0:00 I'm a casual fan of both the "Harvey Birdman" cartoon series and the Phoenix Wright games on which this game is ostensibly based, so I should be right in the target audience for this one, right? Right?

0:01 The menu screen is set up like a disorganized desk of papers. I love the remixed theme song from the show.

0:02 A twig snaps. "You damn twig-snappers, people are trying to sleep," cries a random voice. Then someone sets fire to an apartment building. Peter Potamus (the classic Hanna-Barbera character) happened to be driving by. Did he set the fire? Nice to see they kept the manic pace and somewhat confusing openings from the show.

0:03 Cut to Harvey's office. A cut scene is interrupted when I'm asked to help Harvey solve a crossword puzzle: What seven letter word starts with "A" and means "long and hard?" Choices are "ayoqowb," "arduous" and "arousal." I hope both the gameplay and the humor get better than this.

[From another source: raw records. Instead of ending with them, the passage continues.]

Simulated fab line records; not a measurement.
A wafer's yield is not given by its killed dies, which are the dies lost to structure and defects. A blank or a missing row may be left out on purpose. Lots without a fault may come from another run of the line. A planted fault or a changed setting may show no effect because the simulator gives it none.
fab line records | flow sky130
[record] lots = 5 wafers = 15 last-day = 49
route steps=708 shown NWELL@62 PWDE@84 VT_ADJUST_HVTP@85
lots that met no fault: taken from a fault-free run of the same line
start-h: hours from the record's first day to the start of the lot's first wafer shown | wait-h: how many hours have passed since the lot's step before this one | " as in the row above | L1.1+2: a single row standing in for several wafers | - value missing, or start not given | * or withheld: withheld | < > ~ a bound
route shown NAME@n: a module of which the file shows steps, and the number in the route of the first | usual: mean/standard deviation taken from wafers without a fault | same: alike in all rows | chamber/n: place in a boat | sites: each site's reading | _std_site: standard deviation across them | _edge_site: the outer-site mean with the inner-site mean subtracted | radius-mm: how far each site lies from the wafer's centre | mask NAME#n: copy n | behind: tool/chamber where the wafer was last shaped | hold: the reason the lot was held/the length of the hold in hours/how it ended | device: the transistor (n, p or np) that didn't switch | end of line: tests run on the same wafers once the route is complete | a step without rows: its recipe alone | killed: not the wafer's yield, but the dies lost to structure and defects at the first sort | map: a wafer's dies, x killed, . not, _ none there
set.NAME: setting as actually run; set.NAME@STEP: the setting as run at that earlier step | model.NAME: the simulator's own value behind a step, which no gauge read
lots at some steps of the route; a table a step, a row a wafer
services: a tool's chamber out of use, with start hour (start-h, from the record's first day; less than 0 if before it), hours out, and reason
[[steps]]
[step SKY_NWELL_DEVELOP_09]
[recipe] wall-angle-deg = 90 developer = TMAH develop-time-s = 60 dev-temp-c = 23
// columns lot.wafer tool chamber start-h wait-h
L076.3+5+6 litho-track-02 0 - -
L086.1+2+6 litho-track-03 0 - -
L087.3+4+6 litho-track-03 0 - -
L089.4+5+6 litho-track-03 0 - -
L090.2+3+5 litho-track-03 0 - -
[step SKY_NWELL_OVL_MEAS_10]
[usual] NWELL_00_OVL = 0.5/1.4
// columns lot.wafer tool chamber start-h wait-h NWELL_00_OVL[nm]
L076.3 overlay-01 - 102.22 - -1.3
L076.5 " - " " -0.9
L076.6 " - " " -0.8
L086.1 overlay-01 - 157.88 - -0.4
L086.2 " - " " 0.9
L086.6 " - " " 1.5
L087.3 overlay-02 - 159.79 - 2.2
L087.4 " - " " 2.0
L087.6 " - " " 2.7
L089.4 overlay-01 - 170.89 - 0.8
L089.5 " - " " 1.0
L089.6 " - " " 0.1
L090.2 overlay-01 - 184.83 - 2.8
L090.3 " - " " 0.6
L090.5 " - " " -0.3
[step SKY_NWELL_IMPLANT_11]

0:04 Peter Potamus runs into the office just as he's being arrested for the arson. Turns out the house was Harvey's, but Peter says he didn't do it, (though he says he did throw a mailbox into the fire so he could continue cooking s'mores, heh). The story is delivered incredibly rapid-fire -- those not used to Adult Swim's manic pacing might be confused.

0:06 Harvey takes Peter's case (because of some lightly-established friendship between them) and before you know it they're in court with silver-tongued and silver-winged prosecutor Vulturo as the opposing counsel. In rapid succession, there's some flirting, some evidence being barfed up by the judge, and a bailiff zipping up his fly. Feels just like the show.

0:07 I can examine the barfed-up evidence on a menu screen. It includes the Squalking Heads' album "Burning Down Your House." Heh.

0:09 On the stand, Peter says he has laryngitis so he can't talk. He SAYS this. Harvey (i.e., me) is asked if it's true. Um, how am I supposed to answer that? I'll stay in character and lie. "He probably couldn't even say one more word." Peter: "That's right sir! Case dismissed." My first belly laugh -- a good sign. I guess I picked right.

0:10 So far, the entirety of the gameplay has been picking from multiple choice questions. I wasn't looking for a Scantron test mixed in with my crazy cartoon caperings.

0:11 Harvey argues that Peter couldn't strike a match to start a fire because he doesn't have fingers. It's a surprisingly good point.

0:12 Harvey's "wife" Gigi goes on the stand and says she saw Peter with matches in his hand. She also implies she's sleeping with the butcher. They miss an obvious "Hide the salami" joke here.

0:15 No more multiple choice -- now we're getting closer to the standard Phoenix Wright model of reading witness testimony and challenging it with evidence. So far it's incredibly simple to pick out the inconsistencies, but it's still early.

0:16 Birdgirl barges in with new evidence -- a lighter with P.P. written on it -- but Gigi changes her testimony to say Peter was actually was using a lighter, not matches, to start the fire. Don't courts usually frown on changing testimony in the middle of trial? Or juries do, at least. Then again, I suppose asking for legal accuracy from a game with a bird/man hybrid for a lawyer is a bit much.

0:21 I can't possibly detail all the crazy stuff that's going on in the cut scene-heavy back-and-forth, but I will mention that a 911 recording from Gigi seems to have come well after the fire was actually set.

0:23 Peter just now remembered that he sent Harvey a prenup with Gigi... which he just happened to forget about until now? Didn't he think that might be IMPORTANT?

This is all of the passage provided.